Case Closed

By GotDesign
Evidence has been brought to light (thanks, Drudge) that all of the hubbub over the Presidential "wiretap" order is merely vile partisan politics. Drudge has unearthed two executive orders -- one signed by President Jimmy Carter and another by President Bill Clinton -- that have authorized similar activities by the NSA and FBI.

On May 23, 1979, then-President Jimmy Carter signed an executive order (EO# 12139) stating that:
the Attorney General is authorized to approve electronic surveillance to acquire foreign intelligence information without a court order, but only if the Attorney General makes the certifications required by that Section.
This is essentially the same action that President Bush has taken. the only difference I can see is that President Bush has required that the need for the surveillance be reviewed every 45 days to ensure that civil liberties are not infringed upon. President Carter's order does not so stipulate.

On February 9, 1995, President Bill Clinton signed Executive Order # 12949 that authorizes physical searches for foreign intelligence purposes:
By the authority vested in me as President by the Constitution and the laws of the United States, including sections 302 and 303 of the Foreign Intelligence Surveillance Act of 1978 ("Act") (50 U.S.C. 1801, et seq.), as amended by Public Law 103- 359, and in order to provide for the authorization of physical searches for foreign intelligence purposes as set forth in the Act, it is hereby ordered as follows....
EO 12949 provides such authorization for "periods of up to one year," which is even more intrusive than either Carter's or Bush's surveillance authorizations.

One other point should be made. President Bush's authorization limits surveillance to "people with known links to al Qaeda and related terrorist organizations." The other aforementioned executive orders made no such limitations. So, if anything, President Bush has taken greater steps to protect civil liberties than previous administrations.

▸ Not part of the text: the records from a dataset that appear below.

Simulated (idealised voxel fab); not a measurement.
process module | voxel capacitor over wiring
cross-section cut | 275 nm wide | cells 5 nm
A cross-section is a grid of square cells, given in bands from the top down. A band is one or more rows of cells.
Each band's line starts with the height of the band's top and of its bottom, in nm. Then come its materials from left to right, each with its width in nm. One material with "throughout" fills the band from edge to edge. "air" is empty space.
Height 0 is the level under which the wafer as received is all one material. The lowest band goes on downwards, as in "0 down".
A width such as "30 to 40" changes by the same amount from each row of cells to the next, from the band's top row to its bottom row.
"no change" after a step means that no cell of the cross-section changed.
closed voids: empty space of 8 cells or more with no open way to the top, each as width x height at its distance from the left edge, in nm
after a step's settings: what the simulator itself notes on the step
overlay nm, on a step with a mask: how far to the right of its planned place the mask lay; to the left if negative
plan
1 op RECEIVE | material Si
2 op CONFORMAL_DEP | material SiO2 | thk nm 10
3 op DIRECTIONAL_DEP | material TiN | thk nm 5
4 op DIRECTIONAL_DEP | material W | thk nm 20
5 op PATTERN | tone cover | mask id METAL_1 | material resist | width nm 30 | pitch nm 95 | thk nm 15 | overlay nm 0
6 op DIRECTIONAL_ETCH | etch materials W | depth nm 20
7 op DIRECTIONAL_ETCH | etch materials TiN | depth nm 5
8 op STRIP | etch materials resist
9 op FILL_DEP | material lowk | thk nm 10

One key thread that runs through all of these authorizations is that they stipulate that the purpose for such authorizations is the collection of foreign intelligence. Foreign intelligence means information which points to threats to the sovereignty and security of the United States from foreign powers. These "foreign powers" are no longer as nicely defined as they used to be. In the past we looked to threats from other nations. Now, we must look not only to nations but also to non-national actors such as terrorist organizations. Terrorists work without concern to geographic origin. Therefore, greater efforts much be taken to gather information and form intelligence about these organizations. And guess what? They are currently operating within the United States.

Now, let's see if we actually hear anything about these other authorizations from the MSM. I kinda doubt it.